The Augustinians assembled for the General Chapter met with Pope Francis early Friday morning within the Vatican, where the Pontiff exhorted the friars to live out their call to fraternal charity rooted in God:
“You Augustinians have been called to witness to that warm, living, visible, contagious charity of the Church, through a community life that clearly manifests the presence of the Risen One and His Spirit. “
The foremost opportunity to live out this charity, he added, comes within the context of community life. He emphasized that while the Augustinian way of life is rooted in a shared spiritual experience, our most important experiences of charity come in the “small everyday things” that make up communal living.
He appealed back to his 2018 Apostolic Exhortation, Gaudete et exsultate, where he specifically invokes the story of Augustine to show that “a community that cherishes the little details of love, whose members care for one another and create an open and evangelizing environment, is a place where the risen Lord is present, sanctifying it in accordance with the Father’s plan”
While the charism of fraternal charity takes place within and among Augustinian communities, it is intended to reach outward to “show God living to the world.” The importance of fraternal love is all the more important, the Pontiff claimed, in the midst of scandals such as the one the Church now faces. He appealed back to the letter of St. Augustine to St. Jerome, where our Holy Father described his experience of community: “Upon the love of such friends I readily cast myself without reservation, especially when chafed and wearied by the scandals of this world; and in their love I rest without any disturbing care: for I perceive that God is there”

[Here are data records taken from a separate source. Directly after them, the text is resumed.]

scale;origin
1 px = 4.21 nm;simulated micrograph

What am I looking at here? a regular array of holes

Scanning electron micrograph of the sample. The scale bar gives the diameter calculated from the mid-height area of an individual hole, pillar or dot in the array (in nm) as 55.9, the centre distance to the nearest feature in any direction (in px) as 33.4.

Read the entirety of the Pope’s address below:
I welcome you all, gathered in Rome for the General Chapter, and I thank the Prior General for his words.
In this Chapter, you have proposed to face the most important challenges of the moment, in the light of the Word of God, and of the teaching of the Church and of the great Father Augustine.
You are well aware that communities of consecrated persons are places where we want to live the experience of God from a deep interiority and in communion with our brothers and sisters. This is the first basic challenge that consecrated persons face and which today I wish to entrust to you in particular: to experience God together so that we can show God to this world in a clear, courageous and uncompromising way. It is a great responsibility!
I remember the words of Saint Paul VI in the wonderful Exhortation, Evangelica testificatio: “From the beginning, the tradition of the Church—is it perhaps necessary to recall it?—presents us with this privileged witness of a constant seeking for God, of an undivided love for Christ alone, and of an absolute dedication to the growth of His kingdom. Without this concrete sign there would be a danger that the charity which animates the entire Church would grow cold, that the salvific paradox of the Gospel would be blunted, and that the “salt” of faith would lose its savor in a world undergoing secularization” (3).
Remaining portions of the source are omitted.